Washington: China may be accused of placing business above human rights in Africa but the World Bank says in a new report that the Asian giant is spearheading a massive infrastructure revolution in the continent critical to reducing poverty.
China, India, and a few Middle Eastern Gulf nations are financing an unprecedented number of infrastructure projects across Sub-Saharan Africa -- both in scale and the focus on large infrastructure projects, said the report by the Washington-based bank.
Investment commitments in Africa by these emerging financiers jumped from less than $1 billion per year before 2004 to $8 billion in 2006 and $5 billion last year, signaling a growing trend in cooperation among developing economies, the report said.
“Today, China’s growing infrastructure commitments in Africa are helping to address the huge infrastructure deficit of the continent,” said Obiageli Katryn Ezekwesili, the World Bank’s vice president for the Africa region as he launched the report Thursday.
Entitled “Building bridges: China’s growing role as infrastructure financier for Sub-Saharan Africa,” the report said new infrastructure partnerships in the region were being driven by strong economic growth, improved business-friendly climate and rising demand for commodities from growth drivers China and India.
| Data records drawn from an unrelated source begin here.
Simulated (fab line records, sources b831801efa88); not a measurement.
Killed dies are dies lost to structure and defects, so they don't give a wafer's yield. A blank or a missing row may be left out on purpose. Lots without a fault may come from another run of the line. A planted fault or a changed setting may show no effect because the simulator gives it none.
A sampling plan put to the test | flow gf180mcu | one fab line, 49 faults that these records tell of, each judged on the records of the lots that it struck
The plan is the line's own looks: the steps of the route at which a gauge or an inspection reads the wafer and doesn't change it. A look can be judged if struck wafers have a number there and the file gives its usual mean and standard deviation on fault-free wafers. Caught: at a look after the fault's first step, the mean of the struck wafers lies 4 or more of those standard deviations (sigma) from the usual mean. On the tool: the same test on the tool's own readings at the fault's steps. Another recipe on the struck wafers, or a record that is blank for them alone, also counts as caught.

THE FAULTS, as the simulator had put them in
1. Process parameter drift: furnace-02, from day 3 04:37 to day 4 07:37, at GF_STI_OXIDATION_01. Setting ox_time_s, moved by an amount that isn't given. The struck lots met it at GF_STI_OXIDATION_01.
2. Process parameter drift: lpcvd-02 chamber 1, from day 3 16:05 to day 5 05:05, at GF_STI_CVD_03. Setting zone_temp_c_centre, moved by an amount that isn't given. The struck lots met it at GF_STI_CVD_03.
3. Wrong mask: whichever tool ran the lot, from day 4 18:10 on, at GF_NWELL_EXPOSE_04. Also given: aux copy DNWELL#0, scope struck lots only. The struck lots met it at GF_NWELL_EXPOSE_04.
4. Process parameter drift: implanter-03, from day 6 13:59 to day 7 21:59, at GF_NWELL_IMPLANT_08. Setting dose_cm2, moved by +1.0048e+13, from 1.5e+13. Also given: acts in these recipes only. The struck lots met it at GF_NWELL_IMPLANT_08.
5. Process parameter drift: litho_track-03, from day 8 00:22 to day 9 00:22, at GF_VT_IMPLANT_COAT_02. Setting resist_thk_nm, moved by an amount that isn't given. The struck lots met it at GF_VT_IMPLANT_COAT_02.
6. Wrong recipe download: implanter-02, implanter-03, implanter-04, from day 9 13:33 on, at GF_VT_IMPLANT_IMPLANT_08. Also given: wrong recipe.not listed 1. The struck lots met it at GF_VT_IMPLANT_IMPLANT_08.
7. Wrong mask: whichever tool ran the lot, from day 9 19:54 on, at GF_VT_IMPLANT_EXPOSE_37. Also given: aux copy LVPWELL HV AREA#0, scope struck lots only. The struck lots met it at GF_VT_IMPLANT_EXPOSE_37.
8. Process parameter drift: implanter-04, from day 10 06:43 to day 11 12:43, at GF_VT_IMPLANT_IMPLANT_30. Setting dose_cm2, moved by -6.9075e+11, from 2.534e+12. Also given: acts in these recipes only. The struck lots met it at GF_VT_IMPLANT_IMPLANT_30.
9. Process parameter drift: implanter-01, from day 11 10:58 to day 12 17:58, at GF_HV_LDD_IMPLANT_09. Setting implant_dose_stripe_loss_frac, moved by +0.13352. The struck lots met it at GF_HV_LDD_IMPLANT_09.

“The growing South-South cooperation is driven by strong economic complementarities between China and Africa,” said Vivien Foster, a World Bank lead economist and co-author of the report.
“China’s growing demand for natural resources is matched by Africa’s significant and often under-developed oil and mineral reserves,” he said. “Africa’s urgent need for infrastructure is matched by China’s globally competitive construction industry.”
Some Western critics have said that China, which imports about 30% of its oil needs from Africa, is willing to overlook environmental degradation, corruption and human rights abuses in the continent in its quest for resources.
The main buyer of Sudan’s oil and a key investor in the economy, China has repeatedly been accused of not doing enough to make Khartoum stop a brutal campaign in Darfur that has -- according to the UN -- left about 300,000 dead.
Africa faces daunting challenges in improving its infrastructure. Development experts agree that creaking infrastructure is cutting the growth rate of African economies by as much as one percentage point every year, the report said.
One in four Africans does not have access to electricity. Travel times on African roads and export routes are two to three times higher than in Asia, increasing the prices of traded goods. Power generation capacity is around half the levels achieved in South Asia.
India has also become an emerging financier in Africa’s infrastructure development, committing $2.6 billion since 2003, the report said. Oil-rich Gulf states and Arab donors committed on average $500 million every year over the past seven years, it said.